Hi everyone! Today I’m going to talk about making a writing plan.

Note: This is not for everyone, but for those of you who are super organized and like to have things planned out, I highly recommend this.

What is a writing plan? Well, basically a writing plan is a plot out of all the steps to writing your novel and getting it published. It can be as specific or as vague as you want it to be, and you can change it over time. The writing plan isn’t a strict timeline that you have to follow or suffer the consequences, it’s only a rough estimation of the time it will take to complete the steps to writing and publishing your novel.
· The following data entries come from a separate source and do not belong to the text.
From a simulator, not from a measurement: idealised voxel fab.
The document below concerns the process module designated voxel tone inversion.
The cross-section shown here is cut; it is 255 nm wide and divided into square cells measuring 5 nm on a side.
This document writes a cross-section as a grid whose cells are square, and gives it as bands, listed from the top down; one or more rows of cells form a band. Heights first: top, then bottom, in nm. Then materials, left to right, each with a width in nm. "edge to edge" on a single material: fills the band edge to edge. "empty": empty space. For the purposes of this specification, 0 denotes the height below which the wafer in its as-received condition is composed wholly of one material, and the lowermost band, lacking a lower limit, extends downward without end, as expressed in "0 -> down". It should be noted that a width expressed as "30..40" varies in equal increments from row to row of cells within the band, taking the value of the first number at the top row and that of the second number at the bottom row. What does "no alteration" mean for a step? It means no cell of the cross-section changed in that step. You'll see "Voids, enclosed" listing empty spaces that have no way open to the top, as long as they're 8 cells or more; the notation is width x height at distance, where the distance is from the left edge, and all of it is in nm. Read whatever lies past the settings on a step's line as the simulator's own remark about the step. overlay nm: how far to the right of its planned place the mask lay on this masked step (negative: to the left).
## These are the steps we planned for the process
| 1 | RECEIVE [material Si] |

The first thing you do is brainstorm the list of steps you want to take. Below is a list of the steps I use (I will cover all these steps in The Path to Publication.):

*Pre-outline

*Outline

*Write first draft

*Put novel aside for at least six weeks

*Read through manuscript

*Make structure changes

*Do a general edit

*Edit grammar and other specific stuff

*Give to a beta reader

*Edit accordingly

*Send to a professional editor

*Re-read and edit as many times as necessary

*Write a query

*Edit query as many times as necessary

*Re-read both novel and query one last time

*Send to agents

Pick and choose what steps you want to use, and add more if you want. Next, add the goal times you want to finish your project. Here is an example of a step in my writing timeline: September 1- September 30: Read through the manuscript and edit. Give yourself more time than you think you’ll need, because life always happens and throws unexpected distractions your way.

After that, set a minimum for how many scenes you want to outline a day for your outline, and how many words you want to write a day for your first draft. I’ll talk more about choosing how many words to write a day as you get closer to writing your first draft.

Compile all your information into one big list, or chart if you are so inclined, and you’ll be set!